Possibility to simplify $\sum\limits_{k = - \infty }^\infty {\frac{{{{\left( { - 1} \right)}^k}}}{{a + k}} = \frac{\pi }{{\sin \pi a}}} $

EDIT: The classical demonstration of this is obtained by expanding in Fourier series the function $\cos(zx)$ with $x\in(-\pi,\pi)$.
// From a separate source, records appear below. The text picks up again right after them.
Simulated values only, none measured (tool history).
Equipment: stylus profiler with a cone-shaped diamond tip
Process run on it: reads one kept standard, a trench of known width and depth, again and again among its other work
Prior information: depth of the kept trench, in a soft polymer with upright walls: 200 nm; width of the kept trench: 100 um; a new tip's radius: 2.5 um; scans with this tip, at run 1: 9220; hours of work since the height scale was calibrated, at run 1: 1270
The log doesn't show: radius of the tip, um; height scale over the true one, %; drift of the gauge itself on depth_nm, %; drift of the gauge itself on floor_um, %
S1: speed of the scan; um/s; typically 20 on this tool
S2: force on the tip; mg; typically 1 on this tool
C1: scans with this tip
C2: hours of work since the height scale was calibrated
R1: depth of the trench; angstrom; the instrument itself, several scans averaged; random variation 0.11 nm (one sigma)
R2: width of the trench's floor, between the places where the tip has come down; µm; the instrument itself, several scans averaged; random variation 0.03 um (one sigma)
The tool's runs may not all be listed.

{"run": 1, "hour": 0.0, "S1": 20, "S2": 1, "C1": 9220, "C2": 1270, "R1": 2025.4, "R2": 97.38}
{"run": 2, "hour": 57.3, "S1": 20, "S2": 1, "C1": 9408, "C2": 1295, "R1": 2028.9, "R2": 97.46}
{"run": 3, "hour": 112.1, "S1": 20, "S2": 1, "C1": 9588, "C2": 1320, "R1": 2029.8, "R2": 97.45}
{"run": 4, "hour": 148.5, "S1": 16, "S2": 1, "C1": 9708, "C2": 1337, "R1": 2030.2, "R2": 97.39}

Let's detail Smirnov's proof (in "Course of Higher Mathematics 2 VI.1 Fourier series") :

$\cos(zx)$ is an even function of $x$ so that the $\sin(kx)$ terms disappear and the Fourier expansion is given by : $$\cos(zx)=\frac{a_0}2+\sum_{k=1}^{\infty} a_k\cdot \cos(kx),\ \text{with}\ \ a_k=\frac2{\pi} \int_0^{\pi} \cos(zx)\cos(kx) dx$$

Integration is easy and $a_0=\frac2{\pi}\int_0^{\pi} \cos(zx) dx= \frac{2\sin(\pi z)}{\pi z}$ while
$a_k= \frac2{\pi}\int_0^{\pi} \cos(zx) \cos(kx) dx=\frac1{\pi}\left[\frac{\sin((z+k)x)}{z+k}+\frac{\sin((z-k)x)}{z-k}\right]_0^{\pi}=(-1)^k\frac{2z\sin(\pi z)}{\pi(z^2-k^2)}$
so that for $-\pi \le x \le \pi$ :

$$ \cos(zx)=\frac{2z\sin(\pi z)}{\pi}\left[\frac1{2z^2}+\frac{\cos(1x)}{1^2-z^2}-\frac{\cos(2x)}{2^2-z^2}+\frac{\cos(3x)}{3^2-z^2}-\cdots\right] $$

Setting $x=0$ returns your equality : $$ \frac1{\sin(\pi z)}=\frac{2z}{\pi}\left[\frac1{2z^2}-\sum_{k=1}^{\infty}\frac{(-1)^k}{k^2-z^2}\right] $$

while $x=\pi$ returns the $\mathrm{cotg}$ formula :

$$ \cot(\pi z)=\frac1{\pi}\left[\frac1{z}-\sum_{k=1}^{\infty}\frac{2z}{k^2-z^2}\right] $$ (Euler used this one to find closed forms of $\zeta(2n)$)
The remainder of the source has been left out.